Michael Larkin
Member
Though if fraud or hoax can be discarded, it's hard to dismiss the implications of Bob Snow's experience for the reliability of regression in at least some cases:
Terrific video. I seem to recall that I might have seen it before, but no matter: it still gripped me from start to finish, and the detective - Robert Snow - who delivered the lecture is utterly credible. I have no doubt whatsoever that he's telling the truth, and it's all the more impressive that he isn't willing or able to speculate much about what it all means: for him, it was simply a matter of professional pride and integrity as a detective to doggedly track down all the evidence he could find.
What he proves, to my mind, is that human beings have an at least latent ability to access information that they can't possibly have known through "ordinary" means -- and that's about all one can say. It doesn't prove that past life regression actually regresses one to past lives; it doesn't prove that some coincidences aren't coincidences; and it doesn't prove that spirits are involved. All of this kind of thing depends on narratives that human beings create to provide an explanatory framework.
Marisa is also credible insofar as verifying that she has access to information most of us don't have access to -- she has a similar kind of down-to-earth attitude to life in general as the detective. Alex asks whether I trust what she says; well, yes, I do tend to, but not necessarily her interpretation of its source. For me, that's her narrative, and it's influenced by her personal experiences and opinions, which are in turn influenced by the culture she was brought up in, no less than the shamans she mentioned. It might be a wee bit harder for her to see that she herself is subject to similar influences from her own culture.
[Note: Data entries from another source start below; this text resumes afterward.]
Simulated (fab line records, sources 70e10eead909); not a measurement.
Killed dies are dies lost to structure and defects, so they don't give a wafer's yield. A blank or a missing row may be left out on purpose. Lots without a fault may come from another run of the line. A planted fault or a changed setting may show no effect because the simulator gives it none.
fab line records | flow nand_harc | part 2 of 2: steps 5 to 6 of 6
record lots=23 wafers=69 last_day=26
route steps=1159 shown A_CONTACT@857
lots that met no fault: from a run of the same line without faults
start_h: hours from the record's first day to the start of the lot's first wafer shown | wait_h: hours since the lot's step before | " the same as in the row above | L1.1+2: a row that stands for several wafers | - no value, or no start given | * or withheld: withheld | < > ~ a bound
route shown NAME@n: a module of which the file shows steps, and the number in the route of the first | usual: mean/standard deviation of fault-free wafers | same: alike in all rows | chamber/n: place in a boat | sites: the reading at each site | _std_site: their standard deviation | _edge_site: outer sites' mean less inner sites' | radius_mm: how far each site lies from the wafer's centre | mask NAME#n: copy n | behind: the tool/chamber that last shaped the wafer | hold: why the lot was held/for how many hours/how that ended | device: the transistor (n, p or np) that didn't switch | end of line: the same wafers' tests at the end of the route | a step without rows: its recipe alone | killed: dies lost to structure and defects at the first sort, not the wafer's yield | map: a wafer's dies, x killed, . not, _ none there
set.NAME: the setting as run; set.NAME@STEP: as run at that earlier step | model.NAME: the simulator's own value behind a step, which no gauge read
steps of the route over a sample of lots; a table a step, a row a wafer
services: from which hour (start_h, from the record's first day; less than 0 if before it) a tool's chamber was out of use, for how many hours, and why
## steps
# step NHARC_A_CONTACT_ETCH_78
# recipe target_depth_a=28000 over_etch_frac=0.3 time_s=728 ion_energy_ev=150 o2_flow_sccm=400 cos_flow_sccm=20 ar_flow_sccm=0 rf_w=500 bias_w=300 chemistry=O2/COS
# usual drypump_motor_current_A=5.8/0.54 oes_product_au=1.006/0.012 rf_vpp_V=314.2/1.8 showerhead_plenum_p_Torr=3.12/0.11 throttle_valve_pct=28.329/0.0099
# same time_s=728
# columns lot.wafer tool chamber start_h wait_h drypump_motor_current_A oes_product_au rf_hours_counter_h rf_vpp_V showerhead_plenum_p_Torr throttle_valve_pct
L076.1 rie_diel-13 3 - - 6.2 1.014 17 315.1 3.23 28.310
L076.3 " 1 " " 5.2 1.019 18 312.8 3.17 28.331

Of course, Marisa's interpretation could be correct. There really could be spirits, likewise past lives, reincarnation and ETs whom we might ourselves at some stage have incarnated as. But, like Robert Snow the detective, I'm agnostic about what interpretation to place on it all. Somehow everything that has ever happened in the universe may not to be forgotten; somehow some people may have some degree or other of access to it.
The universe may have or be a mind that retains every memory, and we (as alters?) may have the potential to access those; it may also have thoughts about non-eventuated possibilities that we might also be able to access. Our personal/cultural narratives may influence how we perceive this information; we may perceive spirits and ETs, but maybe those are just interpretations that seem to some of us to be real; maybe our belief in them is sufficient to lend them a kind of concrete reality.
However, just as science creates models of reality which scientists often come to think of as correct and not open to question, maybe we create models that it's very hard to put aside when interpreting information. These models have a kind of compelling logic to them. Scientists perceive an apparently external world, and so for many of them there is an external world composed of objects that literally are what they appear to be; and that may produce predictive results that can be used in the development of new technology. To that extent scientific models can be very useful even if not actually correct: but the extent to which they are unquestioningly believed correct contributes to science becoming more like scientism.
Paralleling scientism may be its counterpart, let's call it "psychism" for want of a better word: an explanatory framework in which we hypothesise the existence of spirits, ETs, etc. which does in fact seem to provide some kind of logical rationale for all the spooky stuff. I'm not suggesting that the "spooky stuff" doesn't exist, only that our current models of it aren't necessarily accurate. In a way, psychism depends on materialism, just as scientism does. One has to believe that what we see out there and interpret as planets really are planets in real 3D space, and that upon them (as well as on our own planet) there are real beings that live and die and possess souls or spirits.
We have to believe in the whole tacitly accepted model of reality with its time, space and matter, as much as a realm of spirit. At best, that's a dualistic view, but I lean towards a monistic view in which there is only the one kind of stuff, and since I think that's mental rather than physical, I'm an Idealist rather than a materialistic monist. Matter, space and time are useful concepts - perhaps vital for survival - but not ultimately real. However, our ideas about the spiritual are so bound up with these material concepts that we're all (even if unconsciously), a little bit dualistic. To put it another way, we're all a little bit into psychism.